Native Americans had great respect for this bird. Several southwestern tribes heralded the Raven as the bringer of light that escaped from the darkness of the cosmos. Thus, they associate this bird with creation because it brought light where there was none. 
Other tribes looked upon this bird as a trickster or even a shape-shifter because of its high intelligence and ability to adapt to different situations.”

The relationship with war and death also underlies the crow’s connection to the Other-world. The crow is sometimes perceived as a harbinger of death as well. The Scots have a term for death: “going away up the Crow Road.” 

In Hindu belief, crows serve as intermediaries who bring offerings of food and water to deceased ancestors on the anniversary of the relative’s death, a practice of expressing gratitude known as ’Srˉaddha. 
In ancient Egypt, however, the crow was a symbol of faithful love because of the bird’s monogamous nature.

Greeks pegged the crow as a white bird initially. But the white crow gave Apollo (Greek god of prophecy, healing and much more) some bad news and Apollo turned it black as a mark of displeasure. From that day on, the crow kept her secrets to herself in an effort to protect her brood, and her knowledge.

The Latin term "Corvid" identifies the crow family. This word is derived, in part, from the word "cunning". This is oh-so-true with the crow. These birds have been known to outsmart other birds, many animals, and even more humans at times. They are masters at tactical maneuvers, and cunning is definitely the name of their game.

The crow is associated with many a god and goddess. 
Do some research, and you'll discover that's true. Morrigan, Shani, Odin, Badb... these and more deities are aligned with the crow. In my studies, it's rare to have a creature shared by so many deities. 
Why is that? My guess is the power of the crow. There's something majestic and magnetic about the crow that temps a god or goddess to affiliate themselves with this bird.

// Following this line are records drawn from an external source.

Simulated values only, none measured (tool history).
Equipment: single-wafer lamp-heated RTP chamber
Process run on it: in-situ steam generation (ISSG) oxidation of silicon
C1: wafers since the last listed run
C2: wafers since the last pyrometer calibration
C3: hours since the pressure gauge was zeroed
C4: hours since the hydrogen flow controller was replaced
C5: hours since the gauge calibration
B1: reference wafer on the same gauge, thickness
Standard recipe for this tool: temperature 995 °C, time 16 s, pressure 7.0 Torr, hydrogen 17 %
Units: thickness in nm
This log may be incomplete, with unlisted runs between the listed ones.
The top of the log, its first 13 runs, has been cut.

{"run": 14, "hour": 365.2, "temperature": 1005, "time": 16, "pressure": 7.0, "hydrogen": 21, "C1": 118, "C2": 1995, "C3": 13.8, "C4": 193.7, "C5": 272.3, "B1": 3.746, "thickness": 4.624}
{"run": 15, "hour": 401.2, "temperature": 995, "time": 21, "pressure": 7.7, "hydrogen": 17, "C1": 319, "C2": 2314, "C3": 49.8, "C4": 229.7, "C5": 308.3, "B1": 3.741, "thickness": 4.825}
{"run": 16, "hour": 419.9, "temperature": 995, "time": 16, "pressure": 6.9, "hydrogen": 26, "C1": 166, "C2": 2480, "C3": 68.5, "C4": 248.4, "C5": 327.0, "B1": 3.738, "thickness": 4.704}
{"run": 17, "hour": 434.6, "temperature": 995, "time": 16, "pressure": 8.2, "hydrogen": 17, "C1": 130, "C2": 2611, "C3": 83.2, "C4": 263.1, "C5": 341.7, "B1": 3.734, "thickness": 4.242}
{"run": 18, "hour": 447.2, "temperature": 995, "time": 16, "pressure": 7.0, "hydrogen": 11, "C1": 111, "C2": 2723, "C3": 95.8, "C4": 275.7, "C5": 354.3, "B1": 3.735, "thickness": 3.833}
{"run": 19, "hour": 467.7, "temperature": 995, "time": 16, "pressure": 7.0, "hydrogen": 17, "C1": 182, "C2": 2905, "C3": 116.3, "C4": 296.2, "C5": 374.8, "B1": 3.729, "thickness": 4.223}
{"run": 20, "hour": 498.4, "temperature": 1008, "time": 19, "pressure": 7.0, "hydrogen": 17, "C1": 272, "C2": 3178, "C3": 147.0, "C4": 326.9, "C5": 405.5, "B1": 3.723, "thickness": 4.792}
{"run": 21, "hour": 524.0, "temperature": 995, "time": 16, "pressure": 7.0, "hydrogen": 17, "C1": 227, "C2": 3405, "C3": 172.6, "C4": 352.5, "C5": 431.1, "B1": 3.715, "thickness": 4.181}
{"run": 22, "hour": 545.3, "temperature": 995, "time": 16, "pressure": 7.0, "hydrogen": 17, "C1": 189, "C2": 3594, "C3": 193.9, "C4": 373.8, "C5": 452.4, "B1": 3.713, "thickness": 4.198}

The crow can be monogamous (having one partner), but this isn't always the case. The Egyptians noticed their tendency to keep one mate and deemed this bird as a symbol of devotion and faithfulness.

Chinese Lore places the crow on a throne of masculine rule. In ancient Asian legend, the crow was said to be the father of the Asian race. As a result, the crow is respected and given great devotion (at least it was back in the day) as the parent of humankind.”